A quirky debut, Who’s That Girl by Blair Thornburgh revolves around the life of Nattie McCullough who’s life takes a turn as a song with her namesake by an up and coming band headed by a boy who used to go to her high school grows and gains traction.
Sebastian Delacroix’s band and their song “Natalie” starts to spread across the internet, and Nattie doesn’t know what to do. What’s worse is that she used to have a crush on him, especially with that almost-kiss incident at a party.
Nattie has to deal with boy drama and the fact that her best friend Tess is obsessing over the very-long-acronym-that-starts-with-an-O Dance which their Gay Straight Alliance has taken over. Nattie’s in for a hectic ride on finding out who she really is.
Here’s the official summary:
Junior Nattie McCullough is totally OK with her place in life: Latin whiz. Member of the school’s gay-straight alliance. Joni Mitchell superfan. Seventeen-year-old who has never been kissed. So when last summer’s crush and her former classmate—Young Lungs lead singer Sebastian Delacroix—comes back to town with his new hit single “Natalie,” she can’t bring herself to believe it could possibly be about her…could it?
As Nattie sorts through the evidence (the lyrics, Sebastian’s elusive text messages, and their brief romantic encounter last year), the song’s popularity skyrockets, and everyone starts speculating about “Natalie’s” identity. If that wasn’t mortifying enough, Nattie runs into another problem: her confusing, flirtation-packed feelings for her good friend Zach. With her once-average life upended, Nattie is determined to figure out once and for all if her short-lived past with Sebastian was something love songs are made of—or just a one-hit wonder.
If I had to describe this novel in one word, it would be quirky. And not in a necessarily 100% positive or 100% negative way. Just quirky.
I mostly liked reading it, but there’s just a few points that were off to me.
For one, Nattie is a very odd character. I had a hard time relating to her and wasn’t a big fan of how she acted and some of her decisions. She’s very concerned with seeming weird by her classmates, which in turn makes her weirder. Sometimes I wanted her to just take a chill pill, relax, and stop worrying about other people.
You can see how much it influences her opinions and how she acts because she’s always very hesitant and there’s a ton of awkward pauses, but not in a Mary Sue Good Girl type of way.
She’s not particularly talented, can be a little condescending, and is a terrible treasurer.
One of my biggest peeves about her character is how she calls the woman in the poem she’s translating from Latin as “slutty.” I’m sorry, but that’s a no in my book. Slut shaming and girl on girl hate is not acceptable.
One of her friends & potential love interests, Zach the Anarchist (there are two Zachs, Zach the Anarchist and Tall Zach) shuts her down quickly which gave him huge points in my mind. Ding ding ding! We have a winner!
It also annoys me that she’s a terrible treasurer and undeserving of the title as she has barely any passion about the club except for her friends. This is something I can really relate to because it’s terrible to see unqualified people in positions of power (not gonna say anything about the government) when there are so many other qualified people there. Club competition can be FIERCE; I know from personal experience.

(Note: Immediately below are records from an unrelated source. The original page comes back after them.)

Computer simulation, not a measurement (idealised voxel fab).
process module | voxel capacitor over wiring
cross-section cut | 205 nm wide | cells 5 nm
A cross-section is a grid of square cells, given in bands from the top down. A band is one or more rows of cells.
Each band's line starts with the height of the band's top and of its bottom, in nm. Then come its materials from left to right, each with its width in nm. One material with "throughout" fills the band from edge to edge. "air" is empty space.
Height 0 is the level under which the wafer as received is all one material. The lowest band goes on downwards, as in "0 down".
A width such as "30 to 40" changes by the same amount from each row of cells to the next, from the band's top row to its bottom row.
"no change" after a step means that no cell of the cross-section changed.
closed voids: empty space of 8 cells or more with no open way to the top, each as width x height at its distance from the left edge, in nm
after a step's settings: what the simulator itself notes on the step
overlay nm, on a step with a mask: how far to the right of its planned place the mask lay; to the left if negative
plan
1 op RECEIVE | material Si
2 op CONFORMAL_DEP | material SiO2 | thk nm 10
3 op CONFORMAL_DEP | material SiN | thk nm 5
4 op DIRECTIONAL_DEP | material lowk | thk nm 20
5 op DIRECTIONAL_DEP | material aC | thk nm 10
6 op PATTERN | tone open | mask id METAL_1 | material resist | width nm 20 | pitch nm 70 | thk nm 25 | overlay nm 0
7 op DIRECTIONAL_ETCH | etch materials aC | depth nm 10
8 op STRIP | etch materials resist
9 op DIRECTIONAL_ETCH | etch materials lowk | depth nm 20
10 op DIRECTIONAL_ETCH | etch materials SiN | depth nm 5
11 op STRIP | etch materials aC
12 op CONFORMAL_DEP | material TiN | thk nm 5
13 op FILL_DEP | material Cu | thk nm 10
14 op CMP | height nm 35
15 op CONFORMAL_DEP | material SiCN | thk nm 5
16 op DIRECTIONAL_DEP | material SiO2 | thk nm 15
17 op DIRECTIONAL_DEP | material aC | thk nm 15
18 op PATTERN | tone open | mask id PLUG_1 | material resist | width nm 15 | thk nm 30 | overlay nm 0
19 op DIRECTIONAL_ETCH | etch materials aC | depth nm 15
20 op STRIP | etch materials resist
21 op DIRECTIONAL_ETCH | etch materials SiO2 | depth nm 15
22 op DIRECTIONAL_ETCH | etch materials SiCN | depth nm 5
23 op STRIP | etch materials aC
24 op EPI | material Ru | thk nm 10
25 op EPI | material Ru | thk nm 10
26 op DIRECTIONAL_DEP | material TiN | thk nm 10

If I was in the GSA Nattie’s in, I would have been very mad that she only has the position because her best friend is the president.
She’s also very underappreciate for a large part of the novel. Nattie has a wonderful family and an awesome foreign exchange student foster brother, Sam, yet she doesn’t spend very much time with them. Her dad is a fun character, and she doesn’t actively try to do any father-daughter bonding as he builds a yurt (don’t ask).
Nattie still has some pluses as her narration is very interesting and she’s got a dry sense of humor, though sometimes it comes at others’ expense.
She eventually grows as a character and becomes a better as well as more likeable person, but for the first 70% I wasn’t too fond of her.
There’s a fine line an author has to balance on for making a character. The character can’t be too perfect, or else they wouldn’t be dynamic. On the other hand, making characters that aren’t appealing to the reader will cause a lot of people to DNF it and move on to read something else. This can be summed up really nicely in the tweet I saw a few days ago:
Create sympathy & likeable aspects of character early on. THEN bring in the flaws. If u intro flaws 2 early, readers may not stay on (4/12)
— Whitney Davis (@wdavisliterary) August 3, 2017
In Who’s That Girl, I felt like Nattie leaned toward the unlikeable side a little more. She’s not very enthusiastic and is very apathetic, superficial teenager-ish. This was what caused a whole star to be removed because I just could not relate to her.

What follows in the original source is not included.